There's limited research, but it would appear that one in three women in the workplace have been sexual harassed.
The forms it takes:
A CEO telling an employee at a company event, "You were so sexy on stage I came in my pants." Or a colleague pointing out, "Tumhare saamne Kareena Kapoor kuchh nahi hain" (Kareena Kapoor doesn't even compare to you.)
Touching when no one's looking. Grabbing. Molesting. Elevator scanning. Telling an employee, particularly a client-facing one, "Dress sexily, the client has a crush on you." Or, when a client turns down an offer, "Why? Didn't you drop your pallu?"
If it's pointed out, the responses will vary from, "Even God forgives one mistake" to "I have two children!"
If there is a response at all. And if - the bigger if, given that most HR departments answer to senior management - there is ever a complaint.
Over 190 interviews across all Indian metros - Delhi, Bangalore, Pune, Chennai, Gurgaon; most of them, face-to-face - Aparna Jain conducted the most comprehensive series of conversations about women at the workplace.
Honest, anecdotal conversations about the wide spectrum of problems women have to face, even at the most progressive corporations - sexual harassment, being "allowed" to work, being thought of as the secondary, and therefore redundant, breadwinner. Being thought of as too aggressive, too meek, too involved with children, and unable to negotiate a higher salary.
This book is unprecedented - both in its scale and in breadth of content. Jain lays it all out. She narrates heartbreaking anecdotes, matter-of-factly. Oh, and her book is simmering with heartbreaking anecdotes.
Like that of a woman whose husband moved to another bedroom because she was nursing an infant. Her husband needed his "good night's sleep" after all.
And a woman who earned Rs 35 lakh a year, but needed her husband's permission to buy a new pair of chappals. To go with the salwar-kameez her husband "allowed" her to wear.
But that isn't the half of it. Jain doesn't just leave you with a voyeur's glimpse into the life of a working woman. For every woman still struggling to get it together, she'll throw in the story of a woman who's figured it out.
Like Kiran Shah (name changed), who managed to win over her cranky mother-in-law who was constantly berating her for being "an inconsiderate wife and an incompetent career woman." This, Shah figured, was a function of her mother-in-law worrying about losing her relevance.
"I started to make an effort to take her out when my husband was out playing golf on Sundays. I insisted we have a girl breakfast in a fancy coffee shop once a month. I then took her shopping and she cribbed some more. But I insisted on doing it every month, whether it was to buy a simple outfit or have a facial, I got her to do something new each time."
"Something shifted around month three. She wasn't complaining that much. She was actually cracking jokes with me. She was smiling a lot more. Bottom line: No one had done anything just for her for a long time. Her entire life was spent taking care of her husband and sons."

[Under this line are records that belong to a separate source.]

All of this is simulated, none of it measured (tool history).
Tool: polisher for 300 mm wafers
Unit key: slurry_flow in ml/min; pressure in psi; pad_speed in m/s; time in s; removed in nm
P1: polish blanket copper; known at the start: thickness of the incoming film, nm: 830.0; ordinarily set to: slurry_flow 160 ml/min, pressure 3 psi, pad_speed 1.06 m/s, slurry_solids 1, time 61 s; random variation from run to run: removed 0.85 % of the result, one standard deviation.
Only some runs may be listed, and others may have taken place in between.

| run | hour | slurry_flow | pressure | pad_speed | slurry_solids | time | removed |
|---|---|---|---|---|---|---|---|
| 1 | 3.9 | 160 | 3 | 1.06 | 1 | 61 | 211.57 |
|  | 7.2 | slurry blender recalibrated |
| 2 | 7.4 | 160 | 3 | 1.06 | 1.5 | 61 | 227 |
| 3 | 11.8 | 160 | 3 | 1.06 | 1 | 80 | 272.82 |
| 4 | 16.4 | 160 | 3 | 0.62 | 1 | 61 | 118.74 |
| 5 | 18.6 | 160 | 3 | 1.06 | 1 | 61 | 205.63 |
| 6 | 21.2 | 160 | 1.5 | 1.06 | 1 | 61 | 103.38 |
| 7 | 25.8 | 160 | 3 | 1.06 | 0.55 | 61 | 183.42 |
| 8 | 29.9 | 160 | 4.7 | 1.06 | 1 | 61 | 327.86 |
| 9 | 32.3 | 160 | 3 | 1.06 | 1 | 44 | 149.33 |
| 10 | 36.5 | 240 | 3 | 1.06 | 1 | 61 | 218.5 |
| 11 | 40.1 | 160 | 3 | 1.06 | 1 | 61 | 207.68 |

"We had a movie-style teary-eyed moment when I reassured her she was not going anywhere. And that was it. I secretly got her a cash card and every month I top it up. That money is just between her and me and we have a deal that it is only for her personal use. I haven't told my husband about it and I never will. You can call it blackmail, but I call it taking care of her insecurities. Now when I come home from work, I am not berated. She supports me emotionally and I have a real relationship with her, where I can talk about my day to her over chai. My work day has become easier, and I am able to come home in a far more relaxed state of mind."
"I have also started to bring my colleagues home and they all love her cooking, so she feels even more special. That she now knows my colleagues also helps me keep my peace. When I am stressed, she advises me to speak to my friends at work. It's rather sweet."
Shah's move was genius. Good politicking was all she needed to turn the home around. Even if it was just showing her mother-in-law the silly material benefits of her career - a facial and a new outfit.
The mistakes we all make - crying, appearing like either the heroic martyr, the withering wallflower or the simmering victim, not asking the right questions at a job interview, not asking the right questions on a first date - they're all listed here. Dispassionately, and yet, empathetically.
Jain then deconstructs those mistakes and provides step-by-step solutions. (I'd like to point out that I'm not one to care for self-help books when I could be enjoying good literature, but some of the lessons in here are just smart. Like Shah's top-up card for her mother-in-law).
It's an important book, because it will likely draw your attention to the scale of the problems that do exist, or the problems you may be fortunate enough to have escaped, but are likely to follow you to wherever you go next. But crucially, this book is not only for women. This is a book a woman must read first, and then insist that her partner, brother, male-colleague, mother-in-law and mother pick up next. But are men reading her book, I ask?
"I know of only one. The director of IIM Indore wants me to come in for a talk. So he's read it, if only for academic purposes. And my editors. But that's about it."
That, perhaps, is as much of a tragedy as any anecdote in the book.
And remedying that would be a very good start indeed.